Faircloth attempts to bury police body cam footage

Giving police chiefs sole discretion on what gets released:

Meanwhile, a state House bill filed by a High Point Republican, John Faircloth, would make police footage less available, and would give power to decide whether to release the footage to a police chief or sheriff. This is so wrongheaded, it’s hard to know where to begin.

It presumes that an entity that supposedly is accountable to the public should be accountable only to itself. It presumes that a chief will place the public interest over the interests of the department — or of the chief. It presumes every chief — hence, now and forevermore — will be beyond reproach. And it presumes that the chief’s say is the final word on law enforcement. It isn’t. That belongs to the council and, by extension, to the people.
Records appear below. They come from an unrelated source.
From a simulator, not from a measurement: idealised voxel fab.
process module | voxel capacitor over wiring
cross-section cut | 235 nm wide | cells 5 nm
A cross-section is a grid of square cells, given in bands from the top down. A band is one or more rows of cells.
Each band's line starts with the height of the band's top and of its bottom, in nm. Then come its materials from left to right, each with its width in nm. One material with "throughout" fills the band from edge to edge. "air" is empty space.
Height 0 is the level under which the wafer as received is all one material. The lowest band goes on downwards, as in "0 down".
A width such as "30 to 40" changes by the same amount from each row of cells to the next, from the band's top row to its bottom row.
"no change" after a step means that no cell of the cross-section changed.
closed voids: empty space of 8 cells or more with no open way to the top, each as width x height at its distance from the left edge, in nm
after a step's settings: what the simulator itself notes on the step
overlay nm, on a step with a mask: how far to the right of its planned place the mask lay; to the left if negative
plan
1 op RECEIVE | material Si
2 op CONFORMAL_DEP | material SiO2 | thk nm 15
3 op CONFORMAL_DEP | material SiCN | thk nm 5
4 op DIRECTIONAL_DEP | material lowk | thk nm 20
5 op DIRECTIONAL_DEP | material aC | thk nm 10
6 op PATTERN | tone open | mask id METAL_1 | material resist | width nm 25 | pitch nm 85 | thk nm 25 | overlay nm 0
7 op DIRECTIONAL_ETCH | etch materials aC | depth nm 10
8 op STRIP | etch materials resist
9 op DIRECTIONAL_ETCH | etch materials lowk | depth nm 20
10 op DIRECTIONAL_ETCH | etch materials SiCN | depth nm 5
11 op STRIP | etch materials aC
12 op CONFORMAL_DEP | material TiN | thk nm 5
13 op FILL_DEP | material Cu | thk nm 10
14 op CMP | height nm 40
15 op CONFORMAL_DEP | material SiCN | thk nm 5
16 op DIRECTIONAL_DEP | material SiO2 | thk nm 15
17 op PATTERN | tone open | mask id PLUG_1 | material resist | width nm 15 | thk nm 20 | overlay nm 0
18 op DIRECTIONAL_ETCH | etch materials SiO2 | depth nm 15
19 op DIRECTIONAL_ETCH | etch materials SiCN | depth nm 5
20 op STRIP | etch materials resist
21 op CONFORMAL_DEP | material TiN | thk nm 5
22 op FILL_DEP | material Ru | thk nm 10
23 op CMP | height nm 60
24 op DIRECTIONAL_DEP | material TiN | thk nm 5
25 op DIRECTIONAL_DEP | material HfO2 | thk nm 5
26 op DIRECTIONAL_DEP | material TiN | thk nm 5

Not only is this just one more in a series of moves by the NC GOP to remove power from municipal governments, it's also a slap in the face to citizens. You don't need to know what happened. The bottom line: Police chiefs and Sheriffs are directly responsible for the behavior of their officers, and misbehavior on the part of the latter could end the careers of the former. In other words, glaring conflict of interest. But this bill does more than that, it (attempts to) radically alter NC's open records laws:

(b) Public Record and Personnel Record Classification. – Recordings are not public records as defined by G.S. 132‑1. If an issue is raised as to whether an individual recording is a personnel record, the head law enforcement officer of the law enforcement agency that has custody of the recording shall make that determination. If a recording is determined by the head law enforcement officer to be a personnel record, the recording is subject to the provisions of Chapter 126 of the General Statutes, Part 4 of Article 7 of Chapter 160A of the General Statutes, or Part 4 of Article 5 of Chapter 153A of the General Statutes.

Bolding mine. Here is the text of G.S. 132-1:

§ 132-1. "Public records" defined.

(a) "Public record" or "public records" shall mean all documents, papers, letters, maps, books, photographs, films, sound recordings, magnetic or other tapes, electronic data-processing records, artifacts, or other documentary material, regardless of physical form or characteristics, made or received pursuant to law or ordinance in connection with the transaction of public business by any agency of North Carolina government or its subdivisions. Agency of North Carolina government or its subdivisions shall mean and include every public office, public officer or official (State or local, elected or appointed), institution, board, commission, bureau, council, department, authority or other unit of government of the State or of any county, unit, special district or other political subdivision of government.

(b) The public records and public information compiled by the agencies of North Carolina government or its subdivisions are the property of the people. Therefore, it is the policy of this State that the people may obtain copies of their public records and public information free or at minimal cost unless otherwise specifically provided by law. As used herein, "minimal cost" shall mean the actual cost of reproducing the public record or public information. (1935, c. 265, s. 1; 1975, c. 787, s. 1; 1995, c. 388, s. 1.)

Again, bolding mine. It is clearly evident that video recordings *were* contemplated and included in the definition of public records, even if it doesn't specifically mention "digital" recordings. Making Faircloth's sweeping classification incorrect. And since he doesn't propose to amend the Statute referenced, this bill (if passed in its current form) would be in conflict with G.S. 132-1.